The best way to uniquely identify a record is to allow the database to assign a unique identifier to the row. YugabyteDB supports multiple schemes for generating identifiers that you can choose based on the needs of your application.
A UUID is a 128-bit number represented as a string of 36 characters, including hyphens. For example, 4b6aa2ff-53e6-44f5-8bd0-ef9de90a8095. YugabyteDB natively supports UUID generation as per RFC 4122 via the uuid-ossp extension. UUIDs have several advantages:
You can add a UUID to your schema as follows:
create keyspace if not exists yugabyte;
use yugabyte;
drop table if exists users;
create table users (
id uuid,
name text,
primary key (id)
);
Insert some rows into the table:
insert into users (id, name) values (uuid(), 'John Wick');
insert into users (id, name) values (uuid(), 'Iron Man');
insert into users (id, name) values (uuid(), 'Harry Potter');
insert into users (id, name) values (uuid(), 'Kack Sparrow');
Select all the rows from the table:
select * from users;
Notice how the generated IDs are totally random.
id | name
--------------------------------------+--------------
85a17586-317f-4ef1-b5dd-582a13ccc832 | Harry Potter
b431bb80-b20d-42fe-900d-fed295de507a | Kack Sparrow
7abae478-532c-40aa-9f81-42e85750fe01 | John Wick
2a151214-272d-4448-af3e-a343f434fa68 | Iron Man
TimeUUID is a special type of UUID that has a time factor integrated into it so the generated UUIDs have an order associated with them. They can be generated using the now() function. To do this, first create a table as follows:
create keyspace if not exists yugabyte;
use yugabyte;
drop table if exists users;
create table users (
id timeuuid,
name text,
primary key(id)
);
Insert some rows into the table:
insert into users (id, name) values (now(), 'John Wick');
insert into users (id, name) values (now(), 'Iron Man');
insert into users (id, name) values (now(), 'Harry Potter');
insert into users (id, name) values (now(), 'Kack Sparrow');
Select all the rows from the table:
select * from users;
The generated ids are not very random:
id | name
--------------------------------------+--------------
19f24446-2904-11ef-917b-6bf61abbc06e | Iron Man
13dc1460-2904-11ef-917b-6bf61abbc06e | John Wick
1a3f8ac6-2904-11ef-917b-6bf61abbc06e | Kack Sparrow
19f29720-2904-11ef-917b-6bf61abbc06e | Harry Potter
To illustrate how to choose existing columns as primary keys, first create a sample census schema.

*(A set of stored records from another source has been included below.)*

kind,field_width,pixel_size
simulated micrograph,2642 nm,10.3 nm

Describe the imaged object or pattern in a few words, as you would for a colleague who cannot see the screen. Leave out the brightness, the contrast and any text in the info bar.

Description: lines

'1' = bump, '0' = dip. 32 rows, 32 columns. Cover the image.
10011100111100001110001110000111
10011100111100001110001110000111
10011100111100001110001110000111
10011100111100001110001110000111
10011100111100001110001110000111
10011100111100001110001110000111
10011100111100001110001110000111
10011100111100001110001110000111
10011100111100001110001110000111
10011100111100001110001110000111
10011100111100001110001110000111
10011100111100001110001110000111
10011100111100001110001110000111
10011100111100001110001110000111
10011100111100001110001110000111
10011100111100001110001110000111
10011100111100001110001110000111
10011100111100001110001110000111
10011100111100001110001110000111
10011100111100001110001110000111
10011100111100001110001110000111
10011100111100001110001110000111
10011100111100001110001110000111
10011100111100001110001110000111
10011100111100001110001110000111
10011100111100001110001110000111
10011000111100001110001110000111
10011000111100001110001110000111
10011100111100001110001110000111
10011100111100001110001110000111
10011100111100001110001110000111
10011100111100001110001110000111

<!-- begin: nav tabs -->{{<nav/tabs list="local,anywhere" active="local" repeatedTabs="true"/>}}
{{<nav/panels>}} {{<nav/panel name="local" active="true">}}
<!-- local cluster setup instructions -->{{<setup/local>}} {{</nav/panel>}}
{{<nav/panel name="anywhere">}} {{<setup/anywhere>}} {{</nav/panel>}} {{</nav/panels>}}
<!-- end: nav tabs -->Create a census table as follows:
CREATE TABLE census(
id int,
name varchar,
age int,
zipcode int,
employed boolean,
PRIMARY KEY(id)
);
INSERT INTO census (id,name,age,zipcode,employed) VALUES (1,'Zachary',55,94085,True);
INSERT INTO census (id,name,age,zipcode,employed) VALUES (2,'James',56,94085,False);
INSERT INTO census (id,name,age,zipcode,employed) VALUES (3,'Kimberly',50,94084,False);
INSERT INTO census (id,name,age,zipcode,employed) VALUES (4,'Edward',56,94085,True);
INSERT INTO census (id,name,age,zipcode,employed) VALUES (5,'Barry',56,94084,False);
INSERT INTO census (id,name,age,zipcode,employed) VALUES (6,'Tyler',45,94084,False);
INSERT INTO census (id,name,age,zipcode,employed) VALUES (7,'James',47,94085,False);
INSERT INTO census (id,name,age,zipcode,employed) VALUES (8,'Sarah',52,94084,True);
INSERT INTO census (id,name,age,zipcode,employed) VALUES (9,'James',59,94084,False);
INSERT INTO census (id,name,age,zipcode,employed) VALUES (10,'Diane',51,94083,False);
In the census table, the most likely way to look up a person is by their id, so the primary key has been set to id. This means that the data is distributed based on ID. This works well for point lookups on ID. For example, to look up ID 9, you can do the following:
select * from census where id=9;
You will see output similar to the following:
id | name | age | zipcode | employed
----+-------+-----+---------+----------
9 | Nancy | 59 | 94084 | False
One row matching ID 9 was quickly fetched with just one request.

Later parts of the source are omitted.